> Paperboats: Frustration with lack of Climate Change action leads Scotland's Makar Kathleen Jamie to ask 'What Can We Do?' ahead of COP 28 - SNACK: Music, film, arts and culture magazine for Scotland

Paperboats: Frustration with lack of Climate Change action leads Scotland’s Makar Kathleen Jamie to ask ‘What Can We Do?’ ahead of COP 28

Poet and essayist Kathleen Jamie, who was appointed as Scotland’s Makar (National Poet) in 2021, is one of the members of Paperboats, a collective of nature writers formed earlier this year, which also includes Merryn Glover, Sandy Winterbottom and Linda Cracknell. Focused on nature and environment in a time of climate and ecological breakdown, the group’s name comes from the poem ‘What the Clyde said, after COP26’, which Jamie wrote for the UN Climate Change Conference in Glasgow. They describe themselves as ‘Scotland based and global in outlook and write to affirm the astonishing life of this planet.’  

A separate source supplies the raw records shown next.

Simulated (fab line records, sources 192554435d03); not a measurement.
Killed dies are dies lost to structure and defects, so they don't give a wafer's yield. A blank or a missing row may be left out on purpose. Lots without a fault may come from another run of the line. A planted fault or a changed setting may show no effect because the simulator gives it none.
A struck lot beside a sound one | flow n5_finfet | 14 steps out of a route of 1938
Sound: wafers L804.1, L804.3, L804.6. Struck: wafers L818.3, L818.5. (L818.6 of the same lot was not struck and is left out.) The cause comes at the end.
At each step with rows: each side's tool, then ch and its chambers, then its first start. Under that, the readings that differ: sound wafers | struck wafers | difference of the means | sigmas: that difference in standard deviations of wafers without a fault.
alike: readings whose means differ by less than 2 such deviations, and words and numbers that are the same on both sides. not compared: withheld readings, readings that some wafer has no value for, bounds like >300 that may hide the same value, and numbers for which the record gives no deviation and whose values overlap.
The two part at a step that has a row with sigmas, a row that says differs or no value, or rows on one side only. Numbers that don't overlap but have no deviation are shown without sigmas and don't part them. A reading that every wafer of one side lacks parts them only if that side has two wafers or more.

On Thursday 23rd November (the week before COP28 begins), from 9.30am-11.30am, the members are gathering outside the Scottish Parliament for poetry and music, and to deliver 1,000 paper boats made from the pages of second-hand books and magazines, along with 1,000 Climate Hopes (short messages with aspirations for the future) to MSPs of all parties urging them to support rapid and urgent action in the face of accelerating climate breakdown.’ 


Scotland’s Current Makar, Kathleen Jamie

Kathleen, tell me about Paperboats and its purpose

It was formed by a group of friends, all of whom have some connection with the University of Stirling. Many of them are writers, and we were becoming increasingly frustrated about the absolute lack of any meaningful action [on climate]. This is before Brechin got flooded out — just nothing is happening. 

We talked and thought: ‘What can we do as writers?’ We knew that as much as we admire the kids who go and glue themselves to oil tankers, we can’t do that ourselves. The others very kindly suggested we name the group Paperboats after my poem I wrote about COP26, and it’s growing from there, slowly. 

The little folding paperboat is our logo, our mascot, and it’s attracting interest in bookish places like schools and libraries.  We are setting up stations where people can make paperboats, which gives you a few minutes with someone else to talk about these things, how scary it’s all getting, and what we can do about it.  So, the idea of taking these paperboats down to the parliament building is now happening late next month, just as the COP28 summit is getting going, and we are saying to the MSPs: ‘Can you just get on with it!’ 

You have the Paperboats Zine online too? 

The Zine is publishing written creative writing that has nature and the environment as its central focus. I believe there’s a groundswell of this writing in Scotland, but it hasn’t got a place yet. We’ve done one edition and we are about to launch a second.

What have been people’s responses to the campaign?

It catches people’s imagination. The paperboat is a lovely little object, and it’s just a few minutes to make them. It’s a non-violent, gentle thing, you know? More and more people are getting alarmed and frightened, and want someone to step up and pay real attention to this, and it isn’t happening. People are finding it difficult to talk about.




What do you hope might happen at the Scottish Parliament when you go there?

We are going to invite [the politicians] to come outside and receive the gift of this little paperboat, and say ‘we are here, we are aware of what’s going on and nothing meaningful is happening.’ And if it is meaningful, it’s too slow. We need to step up to this.

What I am getting from reading the Paperboats Zine is quite a sense of despair and sadness in the writing. Do you feel that as a nature writer, you still have a sense of hope about the climate?  

It’s frustration, really. We can never afford to give up hope –  that would be really morally derelict, especially for the younger ones. We can’t just shrug and say, ‘well, it’s all pointless’. You can’t do that. So, there’s always hope. It’s veering into frustration, if not anger now. It’s actually really happening now, in our own cities and towns, and how many of them are washed away before we think ‘we’ve got to fix this’? It means massive cuts to emissions, and very soon. 

Is the focus of your writing different now? Is it now more on climate change than nature in general? 

I don’t think that they can be separated. If you’ve got the slightest interest in the natural world then you are deeply concerned about the loss of diversity, climate change and pollution. There can be no such thing as nature writing now that doesn’t pay heed to all that. You can’t go in nature any more to escape, because nature is where the real harm is happening in front of your eyes.